Classroom Public page

Lab 5.2: Boot a SNES ROM in bsnes-plus and Locate the Header

893 words

~90 minutes. Download a SNES homebrew ROM; boot it in bsnes-plus; locate the SNES header (LoROM or HiROM); decode the key fields.


Goal: complete the third-platform tour. The SNES adds complexity (two possible header locations); your job is to find which one your ROM uses.

Estimated time: 90 minutes

Prerequisites: bsnes-plus installed; week 5 lecture and lab 5.1 complete

Steps

Step 1: Download a SNES homebrew ROM (20 minutes)

Visit one of:

  • https://itch.io/games/tag-snes (filter to free / homebrew)
  • https://www.snesdev.com/ (community resource)
  • https://nesdev.org/snesdev (some entries link from NESdev as crossover content)
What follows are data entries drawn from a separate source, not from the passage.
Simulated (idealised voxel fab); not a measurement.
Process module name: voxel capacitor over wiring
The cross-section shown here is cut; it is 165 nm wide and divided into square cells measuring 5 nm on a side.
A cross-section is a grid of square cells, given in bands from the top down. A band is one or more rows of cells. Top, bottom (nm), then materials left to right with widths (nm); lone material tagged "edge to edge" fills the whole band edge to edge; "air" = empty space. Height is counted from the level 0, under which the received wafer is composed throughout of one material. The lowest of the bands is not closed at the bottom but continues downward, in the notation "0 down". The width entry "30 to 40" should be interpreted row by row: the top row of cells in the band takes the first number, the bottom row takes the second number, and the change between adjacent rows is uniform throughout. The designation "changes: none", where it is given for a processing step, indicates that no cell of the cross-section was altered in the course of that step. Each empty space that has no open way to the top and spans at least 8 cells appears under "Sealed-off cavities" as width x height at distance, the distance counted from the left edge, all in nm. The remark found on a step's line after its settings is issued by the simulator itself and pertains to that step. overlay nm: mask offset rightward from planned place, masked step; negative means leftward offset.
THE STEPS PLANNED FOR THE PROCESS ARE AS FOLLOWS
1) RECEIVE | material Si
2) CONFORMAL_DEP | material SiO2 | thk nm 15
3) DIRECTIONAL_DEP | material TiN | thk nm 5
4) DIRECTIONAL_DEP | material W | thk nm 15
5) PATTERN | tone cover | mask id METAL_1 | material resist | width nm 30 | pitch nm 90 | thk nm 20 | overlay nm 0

Pick a small SNES homebrew ROM. Save to ~/spk-101/roms/snes/. The file extension should be .sfc (Super Famicom; the technically-correct extension) or .smc (Super Nintendo; older convention used by some dumpers; sometimes has an extra 512-byte SMC header that throws off offsets, see step 5 if so).

Step 2: Boot the ROM in bsnes-plus (15 minutes)

Launch bsnes-plus. File → Load Cartridge → Super Famicom (or "Load ROM", UI varies slightly). Load your downloaded ROM. The game should boot.

Play for ~5 minutes. Take a screenshot.

Step 3: Find the header (LoROM vs HiROM) (20 minutes)

The SNES header is 32 bytes long but lives at ONE of two possible offsets, depending on the ROM's memory-mapping scheme:

  • LoROM: header at offset 0x7FB0 (immediately after the 32-KB region used for low memory)
  • HiROM: header at offset 0xFFB0 (immediately after the 64-KB region used for high memory)

You need to figure out which one your ROM uses. Two ways:

Way A: read the cart-type byte at each location. Open the ROM in your hex editor.

  • Check byte 0x7FD5 (the LoROM "Map mode" byte). If it equals 0x20 or 0x30, your ROM is LoROM
  • Check byte 0xFFD5 (the HiROM "Map mode" byte). If it equals 0x21 or 0x31, your ROM is HiROM

The one that matches is your ROM's header location.

Way B: scan both candidate locations for readable text. SNES headers contain a 21-byte game title in ASCII. The location where you can read recognizable text is the actual header.

Write down: "My ROM is ___ (LoROM / HiROM). The header lives at offset 0x____."

Step 4: Decode the header fields (25 minutes)

Once you have located the header, decode its fields. The 32-byte SNES header layout (starting at the offset you found):

Offset within header Length Field Meaning
0x00 21 Game title ASCII, space-padded
0x15 1 Map mode 0x20 = LoROM, 0x21 = HiROM, 0x30 = FastROM LoROM, 0x31 = FastROM HiROM
0x16 1 Cart type 0x00 = ROM only; 0x01 = ROM + RAM; 0x02 = ROM + RAM + battery; higher values for special chips like SA-1, DSP-1, SuperFX
0x17 1 ROM size 0x09 = 4 Mbit; 0x0A = 8 Mbit; 0x0B = 16 Mbit; etc. (encoded as log2 of size in KB)
0x18 1 RAM size 0x00 = none; 0x03 = 8 KB; 0x04 = 16 KB; etc.
0x19 1 Destination code 0x00 = Japan; 0x01 = North America; 0x02 = Europe; etc.
0x1A 1 Old licensee (Pre-1996) publisher code
0x1B 1 Mask ROM version Usually 0x00
0x1C 2 Inverted checksum The 16-bit complement of the global checksum
0x1E 2 Checksum A 16-bit sum of all bytes in the ROM (modulo 16 bits)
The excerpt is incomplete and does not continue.